The train, a former British Rail Class 319 commuter unit, has retained its ability to pick up alternating current (AC) from overhead wires via a pantograph on its roof, or DC from a third rail, so it can use conventional electric power where it is available.

For the driver, the old dashboards are still in place, with the addition of indicator lights for any fault with the hydrogen system.

The HydroFLEX train was shown at the COP26 climate summit in Glasgow in 2021, when visitors, including Prince Charles, went aboard. At that point, it had only recently been built and had to be towed up the West Coast Main Line to Scotland by a conventional locomotive.

Mainline operation was approved in 2022 after the train met stringent requirements set by the Rail Safety Standards Board and Network Rail. 

For chief executive Mary Grant, the project demonstrates the importance of private sector innovation.

She says a decision to develop a hydrogen fleet – potentially with the new Government-owned Great British Railways – would be part of a ’30-year traction strategy’. She says: ‘This shows our value as long-term investors. Our backers are not short-term private equity; they are pension funds.

The approach that we’re demonstrating at Porterbrook is long-term commitment.’

A new hydrogen fleet could cost a quarter of a billion pounds.

An initial concept version, developed at a cost of £2million from 2017 and trialled on the mainline in 2020, involved the University of Birmingham and was part-funded with £750,000 from the Department for Transport.

Now, rather than academics, 35 small-and-medium-size businesses are involved in developing the larger-scale project.

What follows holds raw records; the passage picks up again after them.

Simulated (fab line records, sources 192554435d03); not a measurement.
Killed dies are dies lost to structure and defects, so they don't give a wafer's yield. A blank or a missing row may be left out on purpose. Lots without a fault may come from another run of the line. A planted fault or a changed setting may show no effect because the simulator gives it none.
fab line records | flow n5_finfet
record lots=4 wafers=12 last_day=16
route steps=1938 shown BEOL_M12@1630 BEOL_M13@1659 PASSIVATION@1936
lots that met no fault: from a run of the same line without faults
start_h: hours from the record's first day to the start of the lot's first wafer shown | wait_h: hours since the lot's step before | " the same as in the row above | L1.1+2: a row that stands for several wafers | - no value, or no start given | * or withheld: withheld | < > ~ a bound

Porterbrook’s hydrogen-powered train is the first produced by a British company. Continental rival Alstom has developed a model which is in use in Germany and soon to be introduced on remote rural lines in Italy. 

Despite a manifesto commitment to renationalise train operating companies, Grant says the Labour Government has recognised the role of the private sector in owning, maintaining and financing the UK’s fleet of passenger trains.

‘The current system provides economic stability. Private investment reduces the burden on the taxpayer when the Government is in a very difficult space,’ she says.